Mid-cycle changes harder to spot

Commenting on the current state of market, Fidelity International’s investment director, Tom Stevenson, said that investors might have “turned up to the party before the invitations had even been printed”, given the surprising market’s rally since its October low.
But he also warned that what the market is currently dealing with is a mid-cycle change of direction which is harder to spot than big turning points.
Both trends share similar characteristics such as a widespread mood of pessimism, extremely low valuations and a preference for safe assets like cash.
“One of the reasons why we tend to discourage people from trying to read the market cycles ups and downs is that it often is ‘different this time’. In every single market cycle that I have looked at, the relationship between the state of the economy, corporate earnings, valuations and the overall level of the market is subtly different. The sands are always shifting,” Stevenson said.
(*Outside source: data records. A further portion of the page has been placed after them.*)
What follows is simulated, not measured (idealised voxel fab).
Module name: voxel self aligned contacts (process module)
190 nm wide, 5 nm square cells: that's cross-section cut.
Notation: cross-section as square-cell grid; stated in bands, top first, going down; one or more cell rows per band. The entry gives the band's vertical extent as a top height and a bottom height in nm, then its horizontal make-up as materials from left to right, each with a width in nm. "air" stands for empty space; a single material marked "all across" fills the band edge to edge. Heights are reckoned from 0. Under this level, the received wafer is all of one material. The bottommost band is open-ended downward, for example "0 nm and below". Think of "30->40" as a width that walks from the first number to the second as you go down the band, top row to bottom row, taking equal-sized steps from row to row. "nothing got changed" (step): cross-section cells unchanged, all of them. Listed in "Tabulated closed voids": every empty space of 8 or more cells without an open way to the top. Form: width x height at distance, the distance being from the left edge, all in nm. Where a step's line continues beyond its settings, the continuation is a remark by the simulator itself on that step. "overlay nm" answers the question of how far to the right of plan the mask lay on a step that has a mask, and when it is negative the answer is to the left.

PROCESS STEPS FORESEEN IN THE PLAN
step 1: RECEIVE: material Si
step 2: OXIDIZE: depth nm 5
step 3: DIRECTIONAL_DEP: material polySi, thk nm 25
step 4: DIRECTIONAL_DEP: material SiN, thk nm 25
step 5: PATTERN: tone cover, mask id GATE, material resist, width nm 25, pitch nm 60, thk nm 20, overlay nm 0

“If it were always this simple, we’d all be rich. Unfortunately, there are many variables. The depth of the earnings downturn, or whether it even happens, is one. How far ahead of the turn in the real economy the market changes direction is another. How deep the retrenchment in valuations is one more.”
Fidelity’s director also said that investors were encouraged and made “some heroic assumptions” about how far interest rates will go and how quickly they will come back down again as the US stock market had risen by 15pc and investors had looked through gloomy economic forecasts for 2023 to an anticipated recovery in 2024.
Following this, investors have decided to accept optimistic earnings forecasts, put their faith in a soft landing and ignore central bank warnings that their job is not yet done.
However, it remained a tantalising possibility that the market had simply seen something that the rest of us had not, with now only a 25pc chance of a US recession this year and Europe also having dodged the bullet
“The reason I am concerned about the rally since October is not that the template from 50 years ago doesn’t fit but the fact that we haven’t yet reached that moment of peak gloom. Recession remains a possibility not a certainty, earnings are still flattish not really falling, and the US Federal Reserve seems happy to let the market rise without further comment,” Stevenson said.
“We may not be at peak gloom, but we may be at peak Goldilocks. The market is convinced rightly or wrongly that central banks will pivot to easier policy just in time to avoid a recession and forestall a serious downturn in earnings. If that is how things pan out then Mr Powell will have achieved what most of his predecessors failed to, a genuinely soft landing.
“Maybe he will, but we won’t know for a few months yet. And, in the meantime, I would expect the market to bounce around, revisiting the October low perhaps once or twice again. That’s OK. In fact, for anyone looking to build their investments, a prolonged period of consolidation before a renewed bull market begin may be a welcome opportunity to invest at a sensible price.”